It's also slowly removing the gentle savage label from the past that people like my anthropology professor seem determined to glue in place over "the past." 🙄

John Van Stry's avatar

Probably a place that gets really nasty storms and those canoes sunk there when someone was unlucky enough to be caught out on the water.

That or Crazy Oo-Tar, the canoe salesman! Had his business there and that's where him (and his descendants who kept 'Crazy Oo-Tar Canoe Sales' running for many generations) parked the clunkers they couldn't sell, until those damnable vikings showed up with their longboats and ran them out of business!

Dale Flowers's avatar

Or Cra-Cra Chabazzio's Canoe Chop Shop.

rural counsel's avatar

The timeline isn't quite right, but this you tube has some interesting history about cataclysmic floods ...

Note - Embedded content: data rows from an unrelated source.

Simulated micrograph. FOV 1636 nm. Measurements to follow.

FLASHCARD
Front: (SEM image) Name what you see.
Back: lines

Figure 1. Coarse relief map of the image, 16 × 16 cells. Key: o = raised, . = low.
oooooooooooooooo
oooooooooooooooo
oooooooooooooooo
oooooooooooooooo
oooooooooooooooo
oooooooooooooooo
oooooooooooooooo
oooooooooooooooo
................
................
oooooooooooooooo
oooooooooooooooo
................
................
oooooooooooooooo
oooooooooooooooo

https://www.youtube.com/watch?v=4u6L-7nf6C4

Nancy Frye's avatar

Not only are we discovering more and more things that challenge the accepted narratives, but we are discovering more things that were discovered decades ago that have been deliberately suppressed because they challenged said narratives. The people who dictate the operation of, say, the Smithsonian have a lot to answer for.

Back Porch Writer's avatar

I found an article this morning from one of my favorite archaeology blogs. It has more details about canoes, how they were built, and the age of even older remains in North America. http://www.thehistoryblog.com/archives/74790

Nathan Shumate's avatar

I think even the most conservative date for human settlement in North America is about 12,000 BC (other estimates using newer finds that haven't filtered all the way through academic entropy add another 10,000 years to that).